Texas-based Genband, in the business of communications services for carriers, announced Thursday it was picking up Fring's Internet-based
Over the Top (OTT) communications service.
Genband, in this deal, fattens its portfolio for the consumer market. Israel-based Fring has enjoyed status as having helped to change the way consumers communicate on the go. Fring got an early start in the business of mobile messaging and video applications for mobile phones. As such, the company was one of the very first to offer OTT services, though outdistanced by big competitors.
According to Fring, it nevertheless grew a community of "tens of millions" of users across 200 countries. Its services can be used with all major smartphones and tablets including iPhones and Android devices, on any mobile operator, and any mobile Internet connection.
In the most fundamental terms, what Genband gets out of the deal is the ability to showcase these types of services. Integrating Fring solutions means Genband can tell service providers and network operators, who need to evolve their communications services rapidly to ensure that they stay relevant and competitive, that they can now compete more effectively.

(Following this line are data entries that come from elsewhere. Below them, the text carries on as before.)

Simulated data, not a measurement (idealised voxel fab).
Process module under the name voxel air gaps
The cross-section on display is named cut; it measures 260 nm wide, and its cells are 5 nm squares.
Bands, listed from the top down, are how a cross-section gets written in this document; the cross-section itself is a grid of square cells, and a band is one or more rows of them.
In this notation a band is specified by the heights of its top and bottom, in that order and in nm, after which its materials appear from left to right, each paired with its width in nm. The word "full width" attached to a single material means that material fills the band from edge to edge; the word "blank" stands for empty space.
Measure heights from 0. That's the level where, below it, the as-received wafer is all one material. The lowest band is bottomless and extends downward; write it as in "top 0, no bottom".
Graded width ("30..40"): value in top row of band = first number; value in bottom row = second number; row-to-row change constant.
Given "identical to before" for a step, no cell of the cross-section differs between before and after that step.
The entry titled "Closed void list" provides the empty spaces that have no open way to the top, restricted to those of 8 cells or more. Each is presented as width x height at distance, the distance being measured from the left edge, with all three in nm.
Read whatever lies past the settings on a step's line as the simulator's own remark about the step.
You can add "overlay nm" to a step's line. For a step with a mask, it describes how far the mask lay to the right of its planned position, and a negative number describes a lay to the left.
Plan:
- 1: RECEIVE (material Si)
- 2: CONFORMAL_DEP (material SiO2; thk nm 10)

In saying that Genband snapped up Fring, snap appears to be an appropriate verb.
Quick Action in Large Fonts
Genband CEO David Walsh blogged that as "the heaps of fallen technology giants illustrate, inaction is a recipe for failure."
He said technology and telecommunications industries "are littered with cautionary tales of innovative companies surrendering market dominance due to their inability to react quickly enough" to new competitive forces.
It did not take Nostradamus, he added, "to see that more and more consumers are turning to the Web -- the so-called OTT or Over-the-Top community -- as a viable option for much of their real-time communications and messaging."
Actually, he said, with the "writing on the wall inscribed in large font, it's clear that network operators of all types need to respond in some manner to this OTT by incorporating a Web-based communications offering into their service portfolio."
Genband's assessment of the market is that the growing penetration of smartphones and affordable data plans has set the stage for a range of OTT communications solutions that allow free messaging, voice and video calls from anywhere, and this has brought a negative impact on revenues of service providers. Now service providers can embrace this new technology and quickly launch a service of their own.
Roy Timor-Rousso, CEO of Fring, said that after early successes licensing solutions to a number of wireless and other carriers, Fring recognized the power of combining with Genband. Timor-Rousso called carrier services Fring's growth engine.
Commenting on the acquisition, Brian Partridge, vice president of Yankee Group Research, said, "The reality for service providers moving forward is that their relevance is highly dependent on the quality of experience and choices they can deliver to their subscribers."
Partridge said service providers around the world, especially in Europe where roaming charges are high, must evolve their communications services rapidly to make sure they stay "relevant and competitive against disruptive OTT offerings while complementing and enhancing their existing services."